What can be reported with confidence is the external evaluation of standards and practice. The latest Ofsted report on the official Ofsted site shows the school is graded Good, with the most recent inspection dated 14 July 2021 and published later in September 2021.
The inspection report also highlights early reading as a clear priority, including daily phonics teaching and support for pupils who need additional help. This aligns closely with the school’s published phonics approach, which names Little Wandle Letters and Sounds Revised as the programme used, starting in Nursery.
If you are comparing local options, FindMySchool’s local comparison tools are most useful here for looking at nearby primary schools that run through to Year 6, because those schools will have KS2 measures you can set side by side.

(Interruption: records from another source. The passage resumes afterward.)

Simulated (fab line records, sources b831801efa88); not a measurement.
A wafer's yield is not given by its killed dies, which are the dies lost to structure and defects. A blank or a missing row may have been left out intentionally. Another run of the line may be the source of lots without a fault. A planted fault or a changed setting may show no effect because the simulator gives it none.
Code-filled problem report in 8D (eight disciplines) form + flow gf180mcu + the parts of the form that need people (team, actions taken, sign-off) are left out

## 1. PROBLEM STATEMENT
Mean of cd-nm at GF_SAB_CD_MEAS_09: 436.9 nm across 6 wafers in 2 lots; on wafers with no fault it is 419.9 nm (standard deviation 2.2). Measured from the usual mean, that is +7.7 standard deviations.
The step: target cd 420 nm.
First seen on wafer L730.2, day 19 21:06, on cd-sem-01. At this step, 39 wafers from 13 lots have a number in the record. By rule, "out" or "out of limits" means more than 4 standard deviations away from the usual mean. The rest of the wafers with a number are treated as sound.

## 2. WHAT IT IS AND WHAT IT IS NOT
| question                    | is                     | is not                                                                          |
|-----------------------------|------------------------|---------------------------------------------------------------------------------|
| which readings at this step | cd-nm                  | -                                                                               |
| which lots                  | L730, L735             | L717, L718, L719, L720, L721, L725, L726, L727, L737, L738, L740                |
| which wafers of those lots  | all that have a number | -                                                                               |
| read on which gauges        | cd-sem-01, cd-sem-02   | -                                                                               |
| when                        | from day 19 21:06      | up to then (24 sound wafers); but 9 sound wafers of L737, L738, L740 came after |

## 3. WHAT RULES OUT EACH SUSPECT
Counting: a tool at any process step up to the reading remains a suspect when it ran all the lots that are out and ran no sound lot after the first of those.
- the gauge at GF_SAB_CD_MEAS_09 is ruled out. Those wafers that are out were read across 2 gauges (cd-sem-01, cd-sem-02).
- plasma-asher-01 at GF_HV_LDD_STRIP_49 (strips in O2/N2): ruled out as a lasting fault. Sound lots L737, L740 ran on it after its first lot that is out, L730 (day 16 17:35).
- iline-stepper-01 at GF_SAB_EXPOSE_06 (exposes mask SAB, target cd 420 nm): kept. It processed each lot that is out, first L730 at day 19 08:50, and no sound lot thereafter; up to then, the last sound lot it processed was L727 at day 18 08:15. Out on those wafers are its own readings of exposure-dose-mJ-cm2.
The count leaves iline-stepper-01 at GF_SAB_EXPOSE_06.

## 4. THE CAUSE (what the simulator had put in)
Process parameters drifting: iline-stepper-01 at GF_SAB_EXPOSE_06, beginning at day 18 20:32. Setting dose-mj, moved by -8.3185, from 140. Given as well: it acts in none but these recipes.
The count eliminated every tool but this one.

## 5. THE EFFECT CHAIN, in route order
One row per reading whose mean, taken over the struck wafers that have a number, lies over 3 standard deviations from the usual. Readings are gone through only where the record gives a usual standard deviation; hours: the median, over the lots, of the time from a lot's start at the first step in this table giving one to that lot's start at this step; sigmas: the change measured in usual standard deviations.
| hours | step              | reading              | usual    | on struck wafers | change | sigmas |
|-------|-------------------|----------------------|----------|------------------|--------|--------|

Early reading is the obvious spine of the curriculum story. The school’s phonics policy sets out a systematic, synthetic approach using Little Wandle Letters and Sounds Revised, with teaching beginning in Nursery and progressing through a defined sequence. For families, the practical implication is consistency: the same decoding method, the same language, and the same expectations from the start of school life rather than waiting until Reception.
The July 2021 inspection report reinforces this, describing daily phonics, staff training, and matching pupils to decodable books so they build fluency. That combination of programme clarity plus staff consistency is often what parents are really asking about when they ask whether reading is “done properly”.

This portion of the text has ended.